Saskatchewan School Librarians Hold Annual Convention

FTLComm - Saskatoon - Sunday, May 5, 2002

The Saskatchewan School Librarian's convention took place this weekend in Saskatoon as librarians from around the province came together to share their ideas and concerns in the key to Saskatchewan's educational programme.

Almost two decades have passed since the province moved into the world of resourced based learning. With the speed of change so rapidly over taking the educational process it was decided that providing students in every subject and grade with textbooks it was more practical and vastly more efficient to equip each school with a library and have it provide the instructional and research materials that each learned needed. This process increased the burden on the classroom teacher and hence the plan involved manning the resource centre with a trained teacher librarian to assist the teacher in planning classes and carrying out the instruction process in the school.

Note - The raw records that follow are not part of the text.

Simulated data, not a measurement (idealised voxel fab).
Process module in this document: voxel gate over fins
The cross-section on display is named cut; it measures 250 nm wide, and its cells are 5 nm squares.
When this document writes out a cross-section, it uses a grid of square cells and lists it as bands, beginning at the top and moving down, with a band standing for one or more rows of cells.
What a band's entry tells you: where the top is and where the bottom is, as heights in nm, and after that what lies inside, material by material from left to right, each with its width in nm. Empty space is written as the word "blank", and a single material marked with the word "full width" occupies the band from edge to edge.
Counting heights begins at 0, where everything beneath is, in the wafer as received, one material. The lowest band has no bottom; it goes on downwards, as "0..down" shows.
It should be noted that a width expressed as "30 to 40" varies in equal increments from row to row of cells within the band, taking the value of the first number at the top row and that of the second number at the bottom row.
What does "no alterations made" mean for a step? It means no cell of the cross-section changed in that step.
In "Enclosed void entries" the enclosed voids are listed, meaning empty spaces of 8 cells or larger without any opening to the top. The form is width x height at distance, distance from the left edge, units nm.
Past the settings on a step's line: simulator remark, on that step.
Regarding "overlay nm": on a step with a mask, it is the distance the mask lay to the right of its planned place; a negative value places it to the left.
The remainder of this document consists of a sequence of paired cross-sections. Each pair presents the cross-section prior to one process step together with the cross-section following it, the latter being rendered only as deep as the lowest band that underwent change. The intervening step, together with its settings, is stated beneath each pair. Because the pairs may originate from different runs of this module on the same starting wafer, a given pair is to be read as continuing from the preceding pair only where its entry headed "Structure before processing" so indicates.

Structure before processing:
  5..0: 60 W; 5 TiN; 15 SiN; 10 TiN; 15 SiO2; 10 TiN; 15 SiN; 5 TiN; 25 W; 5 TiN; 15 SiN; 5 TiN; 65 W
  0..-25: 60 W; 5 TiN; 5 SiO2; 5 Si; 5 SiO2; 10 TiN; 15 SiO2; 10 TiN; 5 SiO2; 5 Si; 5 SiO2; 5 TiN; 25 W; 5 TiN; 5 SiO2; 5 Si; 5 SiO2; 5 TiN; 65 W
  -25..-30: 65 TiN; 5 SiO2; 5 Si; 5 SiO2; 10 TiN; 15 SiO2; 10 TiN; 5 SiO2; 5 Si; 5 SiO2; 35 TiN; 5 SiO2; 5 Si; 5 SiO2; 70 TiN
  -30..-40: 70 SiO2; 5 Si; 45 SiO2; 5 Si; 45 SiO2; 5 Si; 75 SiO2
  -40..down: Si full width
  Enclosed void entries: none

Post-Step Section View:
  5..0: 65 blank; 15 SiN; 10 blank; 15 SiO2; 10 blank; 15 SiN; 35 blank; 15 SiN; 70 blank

It would be fair to say that resource based learning is a dismal failure. Few administrators understood the idea when it was introduced and most now became administrators after the introduction and are clue less about the idea. The result has been that even though the whole educational instructional process in the province is dependent upon the library and its teacher librarian administrators have solved budget problems but cutting the funding to their libraries and replacing teacher librarians with a clerk.

Saskatoon Public and other provincial systems this year are cutting their teacher librarians or asking them to fill in as baby sitting roles to allow classroom teachers to have spares. As a result of this change in policy more than twenty of Saskatoon's teacher librarians have requested regular teaching positions.

Text books can not provide students with the learning materials needed in today's learning environment and a trained teacher librarian is a necessity to keep instructional materials available from which students can work. With out teacher librarians school programmes are little more than behaviour

modification programmes.

This year's conference was overshadowed by the budget cut backs in Saskatoon and throughout the province.

Among the book displays was this simple display by Saunders who is on the verge of financial ruin due to the book return policy of the mega books stores.

The Saskatchewan Publishers Group continues to be a boost to Saskatchewan's innovative and forward thinking publishers. Besides a lot of material for aborigine based study there is a growing trend for Saskatchewan publishers to provide first rate materials designed for class room use with teacher and student study guides that enhance the material as well as reduce the burden for instruction with these materials.

Most Saskatchewan school systems do not have any teacher librarians. Tisdale which has two large schools in the town alone has only one Teacher librarian in the whole school division and that teacher has to work part time as a subject teacher in the high school.

Administrators need to come into line with the provincial curriculum and understand what they are doing with their budgets. Spending money on textbooks and workbooks is like fanning the flames of pure waste while putting money into the school's library and a teacher librarians is an investment in better student performance and an enhance school programme that will produce known and testable improvement for every student in the school.